2 cities get count in census increased

5 others in state wait for error fix

— More than a year after the release of the 2010 Census, the U.S. Census Bureau has already revised the populations of two Arkansas cities as it corrects errors made in counting the nation’s residents.

As of Friday, Chidester in Ouachita County and Dermott in Chicot County had gained residents through successful challenges of their counts, census records show. The two cities are among 33 other jurisdictions in 17 states nationwide that have already had their populations adjusted through the challenge process.

The revised counts have added to Arkansas’ population - now 2,915,919 - but that may change as the bureau reviews other cities’ pending challenges as well as those yet to be filed.

Charleston, Gilmore, Harrisburg, Reed and Trumann were waiting to hear if discrepancies they’ve found will be corrected through the bureau’s Count Question Resolution Program.And, Pine Bluff officials said they may still file a formal challenge over the city’s 2010 population, which fell below 50,000 for the first time since the 1960s.

Counting as many residents as possible matters to cities because much of the money municipalities receive from the government is based on their official populations.

The Census Bureau will allow governments to contest the calculations of their 2010 populations through June 2013, but only on grounds that the bureau used the wrong boundaries or coded residents incorrectly. The bureau also will look for any specific types of housing such as prisons or dormitories that might have been erroneously included, duplicated or excluded.

Dermott Mayor Floyd Gray said uncounted inmates immediately caught his attention when he saw his city’s census results last year. It was the same mistake made in 2000 when the city also successfully challenged its population, he said.

“They didn’t say specifically, but I’m almost certain they missed the prison,” he said, referring to the Arkansas Department of Correction’s Delta Regional Unit.
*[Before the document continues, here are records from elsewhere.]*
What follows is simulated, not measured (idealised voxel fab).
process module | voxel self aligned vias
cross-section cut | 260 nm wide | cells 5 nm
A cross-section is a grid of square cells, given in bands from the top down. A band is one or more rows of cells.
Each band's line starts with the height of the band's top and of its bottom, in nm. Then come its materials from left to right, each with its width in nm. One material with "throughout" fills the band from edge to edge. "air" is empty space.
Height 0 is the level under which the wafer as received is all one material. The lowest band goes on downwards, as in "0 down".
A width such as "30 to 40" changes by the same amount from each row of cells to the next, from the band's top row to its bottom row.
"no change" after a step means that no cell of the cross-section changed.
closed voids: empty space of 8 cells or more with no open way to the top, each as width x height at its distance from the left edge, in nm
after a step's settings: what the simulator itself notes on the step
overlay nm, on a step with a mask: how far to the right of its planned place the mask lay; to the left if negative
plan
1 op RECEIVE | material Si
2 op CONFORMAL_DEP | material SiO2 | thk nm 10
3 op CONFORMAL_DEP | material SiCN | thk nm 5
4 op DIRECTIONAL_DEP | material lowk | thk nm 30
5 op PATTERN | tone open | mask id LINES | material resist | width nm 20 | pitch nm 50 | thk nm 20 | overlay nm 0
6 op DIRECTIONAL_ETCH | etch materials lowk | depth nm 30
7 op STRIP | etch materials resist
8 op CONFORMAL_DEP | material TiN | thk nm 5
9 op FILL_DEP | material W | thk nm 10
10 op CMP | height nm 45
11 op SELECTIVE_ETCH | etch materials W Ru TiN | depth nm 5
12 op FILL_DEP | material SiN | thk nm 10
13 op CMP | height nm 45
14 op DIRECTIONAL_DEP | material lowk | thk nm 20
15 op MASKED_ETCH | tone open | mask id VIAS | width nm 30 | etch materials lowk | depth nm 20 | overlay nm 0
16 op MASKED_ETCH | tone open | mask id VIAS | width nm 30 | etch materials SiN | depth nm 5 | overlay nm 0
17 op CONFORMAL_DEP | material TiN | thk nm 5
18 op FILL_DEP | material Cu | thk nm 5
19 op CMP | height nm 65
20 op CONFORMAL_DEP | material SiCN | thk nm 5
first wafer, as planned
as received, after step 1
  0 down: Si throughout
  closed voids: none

The city’s original count listed only 54 people living in a “group quarters” population such as a prison. The Delta Regional Unit alone can house more than 500 inmates, according to the Correction Department.

“The prison is down from us, and it looks to people who are not familiar with our boundaries that it might be in the county. ... It was very easy to peruse over the results and catch it again,” he said.

Gray said he also suspects that the Census Bureau missed the Arkansas Department of Human Services’ Southeast Arkansas Regional Juvenile Program, but the bureau wouldn’t specifically cite the nature of the error in revising the city’s population.

With the revision, Dermott added 573 residents - all in group quarters - bringing its official population to 2,889. The original count was 2,316.

Chidester gained two people that the revised census indicates stem from the addition of two dwellings in the city. The data don’t contain additional details, and phone messages left last week for Chidester Mayor Bobby Box Sr. weren’t returned by Friday. An e-mail from the city’s recorder/treasurer Jeanette Ponder said the mayor was out of town until this morning.

Most of the pending contested populations involve fewer than 100 people who were left out of the official count because of discrepancies between a city’s boundaries and those the bureau had on file in 2010.

Tommie Smith, mayor of the small Delta community of Reed, said that by his count 52 residents were missed in the Census Bureau’s report of 141 residents in 2010.

“When they sent the map out, I noticed that everything west of the railroad track was left out of it,” Smith said. That included his house, he said. “I was missed, too,” he said laughing.

Trumann Mayor Sheila Walters said her city was missing about 56 people who live on a street the Census Bureau mistakenly left out.

In Charleston in western Arkansas, City Attorney John Verkamp said about seven blocks worth of people had been left out of the census count. He didn’t have a specific number.

“The change in the census was glaringly different from what it had been. According to the census numbers, the city had lost population, and we knew that the city had gained population,” Verkamp said.

In Harrisburg, Mayor Randy Mills said 47 people were left out because one full street and half of another on the city’s north side had not been included in the count.

Making sure those few dozen people are counted is important, Mills said, because the state has been using the 2010 results since March 2011 to calculate turn-back money distributed to municipalities. The funding is determined on a per-resident basis.

“Any moneys we’ve received since were under the 2010 number ... the 2,288. We should be 2,335,” Mills said. “It’s not many, but for a small town, it’s a lot.”

PINE BLUFF UNDECIDED

Absent among the list of challengers is Pine Bluff, where Mayor Carl Redus said last year that he would contest the census results because the city’s population count had fallen below 50,000.

On Friday, Redus said city officials were still determining whether to challenge the city’s official population of 49,083.

“We’re exploring challenging it but ... it hasn’t impacted us in the sense that people thought it would,” he said.

When census results were first announced, Redus and other city officials worried that the lower population count would mean the loss of certain federal designations that determine eligibility for grant money and allow the city to receive specific government statistics on such things as its unemployment rate.

But federal and state officials have said that the city’s highway funding, which it receives on the basis of population, would be largely unaffected, and the city will remain eligible for many programs that include Community Development Block Grants administered by the U.S. Department of Housing and Urban Development.

Also, census numbers released last week show that the “urbanized area” of Pine Bluff had 53,495 people in 2010, a large enough population for the city to keep its Metropolitan Statistical Area designation, said Moira Mack, a spokesman for the U.S. Office of Management and Budget, which defines the areas nationwide.

Urbanized areas are determined on the basis of census block-population density rather than a city’s official boundaries.

On Friday, Redus said he’s still interested in knowing whether the Census Bureau erred and if it would be enough for the city to gain the 917 residents needed to crack 50,000.

“We’d rather stay above that threshold, but if things come out to be accurate and in fact we did fall below it, then some of the initiatives that we have in place - as far as job creation and the type of new businesses that we’re starting - will help,” he said.